Data for Engineering Ops

At Dandy we like to work as intelligently as possible, making sure that we are always working on the right things and that we’re not losing time on frivolous roadblocks that weren’t visible in the moment. This extends to software engineering as well, a practice that we call Eng(ineering) Ops.

How many tools does a typical engineering team use to understand its output? The answer is typically more than one, which makes monitoring output both difficult and ineffective. With our Eng Ops data work we pulled data from disparate sources — especially Jira and Github — together to build comprehensive analyses and provide a unified, authoritative view of Engineers Operations process for our Engineers.

Github Data

Because our Github PR has a designated template to log the Jira ticket — but only in the title — this first had to be parsed out.

In a few lines of SQL, we set up a few cases to pull the linking key. In the future, we could design more intuitive text parsing, but until then, we’re dependent on quality data entry.

For Github data, another important piece of context is that the “difference” measurements are calculated at the commit level against the head of the branch. This means that if we sum the incremental changes for a multi-commit PR, we would likely be under- or over-counting the changes. However, we can select the merge commit which can be found by looking at a merged PR to understand the net changes associated.

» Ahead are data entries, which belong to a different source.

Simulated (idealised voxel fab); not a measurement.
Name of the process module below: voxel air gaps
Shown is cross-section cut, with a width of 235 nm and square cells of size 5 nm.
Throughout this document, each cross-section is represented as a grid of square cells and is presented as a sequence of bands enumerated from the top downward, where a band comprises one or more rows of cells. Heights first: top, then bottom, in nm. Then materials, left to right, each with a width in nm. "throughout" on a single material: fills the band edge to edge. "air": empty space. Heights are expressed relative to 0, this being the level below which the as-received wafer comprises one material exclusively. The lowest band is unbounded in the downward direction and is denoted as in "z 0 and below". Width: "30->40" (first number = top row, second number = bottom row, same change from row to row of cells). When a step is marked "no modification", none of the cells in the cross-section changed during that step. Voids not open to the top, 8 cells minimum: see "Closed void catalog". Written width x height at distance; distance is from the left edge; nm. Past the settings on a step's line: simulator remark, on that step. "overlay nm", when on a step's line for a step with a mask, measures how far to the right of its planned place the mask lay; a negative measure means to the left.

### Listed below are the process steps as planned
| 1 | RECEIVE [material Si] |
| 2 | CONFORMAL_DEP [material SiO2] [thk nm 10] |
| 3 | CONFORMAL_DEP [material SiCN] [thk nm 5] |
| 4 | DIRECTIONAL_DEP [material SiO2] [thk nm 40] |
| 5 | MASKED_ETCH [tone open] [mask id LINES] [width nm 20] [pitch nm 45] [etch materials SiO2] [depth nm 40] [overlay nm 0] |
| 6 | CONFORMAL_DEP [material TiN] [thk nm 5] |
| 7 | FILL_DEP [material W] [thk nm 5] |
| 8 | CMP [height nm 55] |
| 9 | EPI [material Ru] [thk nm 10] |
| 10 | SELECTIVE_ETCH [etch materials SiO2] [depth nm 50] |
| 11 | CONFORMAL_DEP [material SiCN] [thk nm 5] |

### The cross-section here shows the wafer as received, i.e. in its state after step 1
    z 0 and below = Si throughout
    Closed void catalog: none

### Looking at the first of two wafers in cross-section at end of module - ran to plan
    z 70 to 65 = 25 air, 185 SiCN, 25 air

Example showing commit vs PR level data

Commit A: +15 lines — 5 lines

Commit B: +10 lines — 4 Lines

Commit C: (Merge Commit): +10 added — 3 removed lines

This means that we can now quantify the aggregate changes created by a PR. While work that was “done” and then “undone” in a subsequent commit prior to merge is at risk of not being captured, we ultimately capture the aggregate work product that an engineer submits to a codebase.

Now that we can quantify the volume of code changes and join the context to JIRA tickets, we access a new world of tracking possibilities. The ability to attach JIRA tickets and context to the data gives us the ability to look at a few crucial things that we couldn’t before.

Incorporating JIRA

Our Dandy Engineering team has a system that allows them to track work with estimated effort via a point system. We create a JIRA ticket (”issue”) for each task we work on, and establish a set of tickets to be completed in a week or a “sprint”. We use Github to track our codebase, and in our Pull Request (PR) submission process, we reference the associated JIRA ticket driving this work. This means a reviewer can easily reference the purpose for a code change and understand context.

On the JIRA side, we need to make sure that our JIRA data accounts for two Dandy-specific complexities:

1. Sprint is a custom field, and has to be tracked with the field history section
2. Sprint can also change over time for a ticket if a piece of assigned work is not completed in the expected week.

Both of these complications meant that we needed to do some manual searching in JIRA data to identify which custom field on an issue represents the sprint. This is easy enough to do with some SQL queries.

Select distinct custom_field_name , field_value

FROM jira_data.multi_select_field_history

WHERE field_value like ‘%sprintnamesample%’

Once we identified the custom field name (which shows as custom_field_XXX), we can directly reference that field in the our query to dynamically identify the sprints a ticket was associated with.

Since issues can be assigned to multiple sprints, we need to select the most recent sprint that an issue was assigned to, regardless if it was associated with multiple. We did include a quick calculation to identify if an issue (and associated Pull Request) predated a particular weekly sprint by checking the Sprint Start Date vs the Ticket start date. In a separate view, we can build out sprint history by issue, but our goal was to focus on the issues and associated pull requests that are in the current sprint.

Now that we have connected these two sources of tracking, we have access to powerful insights around the Code-driven activity of our teams. We can now identify the answers to key questions like:

1. How much work (Pull Requests) needs review now? → This gives the current backlog
2. How long has an PR been in review? → Is there a backlog preventing us from delivering work?
3. How much work is approved, but not merged? → How much work that needs last-mile delivery?
4. How how much work is associated with the current sprint, and how many individuals are completing it?
5. How much work is already completed for this sprint?

While this is just the beginning of unlocking the capabilities of the productivity tracking tools, we can now succinctly identify action items for our team — thus reducing administrative burden and increasing the ability of engineers to engineer!